Taxonomies and ontologies explained

This webinar (featuring Andreas Blumauer, CEO of Semantic Web Company and Ian Piper of Tellura) explores both taxonomies and ontologies, and demonstrates how they work together to help you improve your knowledge modelling.

Ontologies form the framework, cabling, rules and practices within which your information needs to work. Think of a type of thing, and your ontology is effectively a way to describe how to put it together and make it work with other types of things. An ontology doesn't have to contain an actual thing; it's more like a template, or a recipe, for how a thing will look and behave. Taxonomies are more concrete entities. A taxonomy contains real things, and ideally these are things that conform to an ontology.

Think of it as being a bit like your word processor. You can create document templates in programs like Word. A template contains a set of styles and other constructs that will define how your documents will look; headlines in a particular typeface and colour, body text in another, and so on. Templates ensure consistency in your documents; when you create a new document it will look like other documents based on that template. You can think of an ontology as a template for structured information.
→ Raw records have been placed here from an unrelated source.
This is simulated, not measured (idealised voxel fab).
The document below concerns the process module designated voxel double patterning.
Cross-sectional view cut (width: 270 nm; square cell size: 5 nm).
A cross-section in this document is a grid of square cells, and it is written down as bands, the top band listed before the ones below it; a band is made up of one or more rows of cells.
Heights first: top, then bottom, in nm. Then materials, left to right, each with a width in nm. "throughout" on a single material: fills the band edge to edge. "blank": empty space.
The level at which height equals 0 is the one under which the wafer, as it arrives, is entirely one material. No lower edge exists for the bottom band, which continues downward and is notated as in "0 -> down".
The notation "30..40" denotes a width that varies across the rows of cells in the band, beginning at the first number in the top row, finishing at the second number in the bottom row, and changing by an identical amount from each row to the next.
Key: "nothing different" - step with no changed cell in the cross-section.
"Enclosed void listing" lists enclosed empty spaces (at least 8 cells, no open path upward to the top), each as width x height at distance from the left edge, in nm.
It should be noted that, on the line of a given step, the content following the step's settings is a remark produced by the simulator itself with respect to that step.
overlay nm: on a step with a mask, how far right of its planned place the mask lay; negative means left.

When you create a Word document, then it's a concrete piece of content. The content is up to you as the author, and the template is there to ensure consistency and conformance.

Going back to taxonomies and ontologies; in taxonomy management systems like PoolParty a taxonomy is a concrete set of concepts whose structure conforms to the SKOS ontology. The ontology sets the rules; the taxonomy is a concrete example of an information structure that meets those rules.